Incogitable landscape 0

Kristina Budrytė-Genevičė
www.kamane.lt, 2014-06-12
Henrikas Čerapas “Love Garden of a Young Guitarist”, 2011-2012, canvas, oil, construction paint, printing paint, 330 x 540

In brief: Lithuanian abstract painting was popular and demanded diversity in the second half of the 20th century. After being unacceptable for a long time, it found several ways to squeeze into official exhibitions (in times of late Soviet years) and minds of viewers.

First it was the sudden deformation of boring realism, its fragmentation and generalisation to hardly understandable dreams and poetics of diaries. Another method was the transformation of the classical colouristic landscape by vanishing the main colours and schemes of perspective.

The painter Henrikas Čerapas was one of the first artists who started destroying the view of the traditional still-life – aloe on windowsill. Gradually Čerapas changed sizes of paintings and plastic means, the development of a particular view and its disappearance up to infinity. People interested in art could observe this change in works of the artist in joint painting exhibitions of the group Angis.

Today we see twelve paintings created by Henrikas Čerapas during the latter decade in his solo show “On One’s Own on the Road”. Still, this is where the tracing of history of painting ends as canvases of Čerapas do not want to line in the chronological order (from 2004 to 2013) or according to the theme.

These paintings are completely different – each of the works may be approached as a separate hermetic zone, although sometimes notes lead to some more general interpretations. Associations are created by duplicated titles in some paintings (e.g., “Darkness Darkness / Love Garden of a Young Guitarist” or “The Last Day of My Future / Good Friday”). Others require a huge size (e.g., 330 x 540 cm) or effective colour borrowed not from the palette of the painter.

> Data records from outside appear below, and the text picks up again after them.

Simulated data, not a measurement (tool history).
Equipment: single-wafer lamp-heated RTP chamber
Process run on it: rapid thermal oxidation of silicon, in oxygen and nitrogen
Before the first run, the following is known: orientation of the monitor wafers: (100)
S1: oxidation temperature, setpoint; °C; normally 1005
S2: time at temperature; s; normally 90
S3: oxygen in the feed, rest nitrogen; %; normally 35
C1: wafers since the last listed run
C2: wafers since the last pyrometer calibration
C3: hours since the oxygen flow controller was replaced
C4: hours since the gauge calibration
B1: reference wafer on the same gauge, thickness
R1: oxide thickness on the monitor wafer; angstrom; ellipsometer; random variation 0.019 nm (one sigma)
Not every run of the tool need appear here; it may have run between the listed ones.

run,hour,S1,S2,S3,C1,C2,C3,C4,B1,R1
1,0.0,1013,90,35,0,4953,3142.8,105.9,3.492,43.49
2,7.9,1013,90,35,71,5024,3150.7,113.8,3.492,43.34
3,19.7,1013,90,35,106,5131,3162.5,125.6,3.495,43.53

These sizes as well as the viewer‘s emotions enable to return to concepts of the infinity, disappearance or even explosion. Black colour is the main narrative that forms fragmented stories about meadows, graves, marshes or quagmires, it sucks the viewer to a different perspective and creates the illusion that it is a still of a film which will end soon.

 

Exhibition “On One’s Own on the Road” of Henrikas Čerapas may be visited at Kaunas Picture Gallery until June 29.